2. The court found that the FWS designation of critical habitat must include compliance with the National Environmental Policy Act. The court found that the Environmental Impact Analysis did not comply with the requirements of the National Environmental Policy Act, was incomplete, and possibly contained erroneous information.

3. The court found that the FWS's economic analysis was arbitrary and capricious, in that it considered the impact of off-road vehicles and other human use of beaches, but did not address information in the record about the possibility of closures of the beaches to such use or how off-road vehicle use might be affected by the designation.

4. The court also found that the FWS omitted from the economic analysis the full costs associated with the designation and ordered the FWS to reconsider them.

On May 15, the Fish and Wildlife Service published its "Revised Designation of Critical Habitat for Winter Population of the Piping Plover in North Carolina" in the Federal Register.

After a public comment period, the agency published its final rule on designation of critical habitat for wintering piping plovers in the Federal Register on Oct. 21.

Attorney Libesman writes in the notice of intent to sue that the issues are basically the same ones as in the 2003 lawsuit, which was remanded back to the Fish and Wildlife Service.

“This designation suffers from many of the same defects as the first designation that was struck down,” Libesman wrote.

They include:

• The FWS should have excluded the Seashore and Pea Island National Wildlife Refuge from critical habitat designation because the benefits of exclusion outweighed the benefits of designation.

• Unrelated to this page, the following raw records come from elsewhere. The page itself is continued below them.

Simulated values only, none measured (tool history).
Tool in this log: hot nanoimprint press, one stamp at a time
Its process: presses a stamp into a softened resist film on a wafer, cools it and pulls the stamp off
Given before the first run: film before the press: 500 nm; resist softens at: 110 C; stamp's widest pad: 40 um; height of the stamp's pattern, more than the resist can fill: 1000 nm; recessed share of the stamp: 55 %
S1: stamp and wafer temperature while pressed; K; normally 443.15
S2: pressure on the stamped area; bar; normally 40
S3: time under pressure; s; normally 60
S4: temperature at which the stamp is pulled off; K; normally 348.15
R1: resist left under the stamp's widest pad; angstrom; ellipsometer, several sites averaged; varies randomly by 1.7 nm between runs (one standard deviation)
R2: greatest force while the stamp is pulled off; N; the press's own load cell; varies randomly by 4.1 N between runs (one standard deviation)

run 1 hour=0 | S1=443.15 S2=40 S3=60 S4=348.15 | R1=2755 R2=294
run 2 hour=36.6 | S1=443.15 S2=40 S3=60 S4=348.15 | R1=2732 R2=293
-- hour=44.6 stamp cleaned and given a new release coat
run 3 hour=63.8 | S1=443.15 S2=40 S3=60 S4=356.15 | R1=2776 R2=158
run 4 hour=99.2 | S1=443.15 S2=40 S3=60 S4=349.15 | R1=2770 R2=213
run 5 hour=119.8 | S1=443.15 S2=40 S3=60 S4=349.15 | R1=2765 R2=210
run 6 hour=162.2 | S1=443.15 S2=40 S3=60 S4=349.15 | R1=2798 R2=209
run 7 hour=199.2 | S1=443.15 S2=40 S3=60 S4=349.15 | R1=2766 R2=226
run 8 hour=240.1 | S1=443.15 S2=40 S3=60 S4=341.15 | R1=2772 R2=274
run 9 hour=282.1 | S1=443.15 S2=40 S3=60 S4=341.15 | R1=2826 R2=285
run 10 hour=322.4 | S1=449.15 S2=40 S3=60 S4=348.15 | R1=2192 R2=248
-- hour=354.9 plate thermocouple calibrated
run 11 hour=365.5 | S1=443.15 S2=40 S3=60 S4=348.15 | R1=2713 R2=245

• The FWS should have excluded the Seashore and Pea Island National Wildlife Refuge from critical habitat designation because the Interim Plan meets the FWS's exclusion requirements.

• The environmental assessment makes clear that the costs of designating critical habitat at the Seashore and Pea Island outweigh the benefits.

• The economic analysis is still deficient. It arbitrarily relies on the discredited Vogelsong study and fails to adequately discuss "the effects of the designation on everyone who might be affected" as directed by Judge Lamberth.

• The FWS fails to satisfy Judge Lamberth's direction that FWS must adequately address how each identified primary constituent element would need management or protection

• The FWS has still failed to comply with NEPA. The FWS's Environmental Assessment contains virtually no science and does not address the extensive scientific data and analysis that CHAPA and the Counties submitted through their environmental consultant

The law requires that 60 days notice is given before a lawsuit can be filed.